Can we hear from those who essentially repurchased previous system?

Are you someone who had Speaker A or Amp X, sold it on the proverbial merry-go-round yet repurchased that same piece of gear--only to build a system around it?

If ’Yes" then...

What was the piece (type/make/model)?
Did the product that brought you back do something a less expensive/more expensive product did not do or that it did wrong?


I myself have not done this, but more than a few have tired of the limitations of the original Quad ESL loudspeaker, bought another design free of that limitation, then another, ending up coming back to the Quad. Within its' limitations, it remains unsurpassed by any, equaled by few.

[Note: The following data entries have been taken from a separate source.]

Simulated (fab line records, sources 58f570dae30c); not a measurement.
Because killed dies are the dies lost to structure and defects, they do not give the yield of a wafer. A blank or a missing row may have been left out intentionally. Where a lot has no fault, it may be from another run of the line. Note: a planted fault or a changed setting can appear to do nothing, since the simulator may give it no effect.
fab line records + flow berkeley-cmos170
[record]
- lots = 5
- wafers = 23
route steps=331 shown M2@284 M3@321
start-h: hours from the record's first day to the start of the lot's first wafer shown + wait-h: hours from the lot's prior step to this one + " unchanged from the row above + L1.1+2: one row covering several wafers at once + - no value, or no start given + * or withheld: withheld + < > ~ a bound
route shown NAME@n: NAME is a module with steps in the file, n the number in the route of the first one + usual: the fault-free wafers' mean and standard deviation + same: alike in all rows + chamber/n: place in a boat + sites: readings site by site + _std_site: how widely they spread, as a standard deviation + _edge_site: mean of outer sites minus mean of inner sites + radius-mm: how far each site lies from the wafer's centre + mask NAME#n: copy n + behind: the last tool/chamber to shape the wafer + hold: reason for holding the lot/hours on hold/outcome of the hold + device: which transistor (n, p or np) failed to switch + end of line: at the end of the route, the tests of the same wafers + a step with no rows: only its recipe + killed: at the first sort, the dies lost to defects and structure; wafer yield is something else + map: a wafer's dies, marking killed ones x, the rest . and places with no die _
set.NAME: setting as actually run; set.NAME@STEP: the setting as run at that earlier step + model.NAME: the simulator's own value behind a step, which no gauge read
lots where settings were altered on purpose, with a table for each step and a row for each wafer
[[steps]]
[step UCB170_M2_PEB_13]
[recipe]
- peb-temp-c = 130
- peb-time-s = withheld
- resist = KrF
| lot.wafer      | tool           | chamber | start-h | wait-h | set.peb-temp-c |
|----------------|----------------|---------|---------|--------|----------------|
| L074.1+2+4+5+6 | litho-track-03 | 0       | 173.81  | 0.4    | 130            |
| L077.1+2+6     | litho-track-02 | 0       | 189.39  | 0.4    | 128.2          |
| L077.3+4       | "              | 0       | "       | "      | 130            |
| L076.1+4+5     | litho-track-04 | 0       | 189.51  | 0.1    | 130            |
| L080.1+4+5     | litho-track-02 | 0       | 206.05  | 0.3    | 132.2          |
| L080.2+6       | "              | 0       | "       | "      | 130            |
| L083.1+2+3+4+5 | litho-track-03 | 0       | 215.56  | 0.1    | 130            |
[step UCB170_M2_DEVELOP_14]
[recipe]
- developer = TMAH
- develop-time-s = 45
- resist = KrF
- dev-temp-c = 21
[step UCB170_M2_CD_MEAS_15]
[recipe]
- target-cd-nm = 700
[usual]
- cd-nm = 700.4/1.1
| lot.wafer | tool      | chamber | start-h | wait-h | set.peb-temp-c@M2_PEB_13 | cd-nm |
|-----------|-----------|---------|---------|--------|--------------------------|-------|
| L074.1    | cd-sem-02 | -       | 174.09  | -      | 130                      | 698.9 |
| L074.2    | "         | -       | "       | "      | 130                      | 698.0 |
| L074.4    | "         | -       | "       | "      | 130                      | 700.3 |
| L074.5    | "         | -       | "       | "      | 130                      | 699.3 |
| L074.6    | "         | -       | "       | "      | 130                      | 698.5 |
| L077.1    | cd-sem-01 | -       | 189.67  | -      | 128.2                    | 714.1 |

The one product I have deserted and then returned to is the Decca (now London) cartridge. The Decca, much like the Quad, was great in most ways, seriously bad in others. The good news is that Decca employee/engineer John Wright bought the rights to the design, updated and improved it, and reintroduced it in its' London form, free of most of the Decca's problems.

For years I had a system built around a Technics SL-1700 direct drive turntable. Never sold it, but moving around after college it spent many years in a box. It was during those years that CD’s were introduced. By the time I had money for new gear everyone "knew" CD’s were the way to go. The Technics stayed in the box while I unboxed a succession of upgrades, including a few CD players.

One book I read around this time was Robert Harley’s excellent A Complete Guide to High End Audio. Still to this day an outstanding reference covering everything from components to tweaks to room acoustics. Harley devoted a whole chapter to analog. Odd, for something everyone "knew" was done. But then it occurred to me I had been taking other peoples word for this for years. I never really bothered to check for myself, and the Technics was still just sitting there in the box. So....

Few hours later, revelation. Epiphany. Wife comes home, same thing. Dustbin of history wipes the floor with digital. Of course, get real, mixed metaphor. Its not like its the centerpiece of my system to this day. But there was something about it, and going back to that old turntable was more than any other single thing what got me back on track to building a really engaging and satisfying music system again.
I think the original Quad ESL is the classic 'recidivist' piece of gear. People love 'em but hate their limitations, often selling them to get a "better" speaker only to regret getting rid of them, to buy them again. I've hung on to mine since 1973 and still use 'em (not my main speaker any more, and recently restored). There is nothing quite like them. ("Despite their limitations," which is a unity phrase; you always find that qualification in any modern discussion of the speaker). 
I used to have that same Technics turntable,mated with a little Pioneer receiver and off-brand speakers(paralex).I recently bought the receiver again and am planning on finding the turntable but probably different vintage speakers to put in a guest bedroom.Not high rez by any means but it was a sweet little system.
Thank you for the responses!  I was curious about this and love hearing the anecdotes. 

I should've guessed so about the Quads!  That makes total sense. 

I also love the term "recidivist gear"!
I’ve done that with the Harbeth P3ESR. After trying more expensive speakers including Harbeth, I went back to the P3ESR. There is something about this little speaker that just does it for me. I am off the speaker merry-go-round for sure!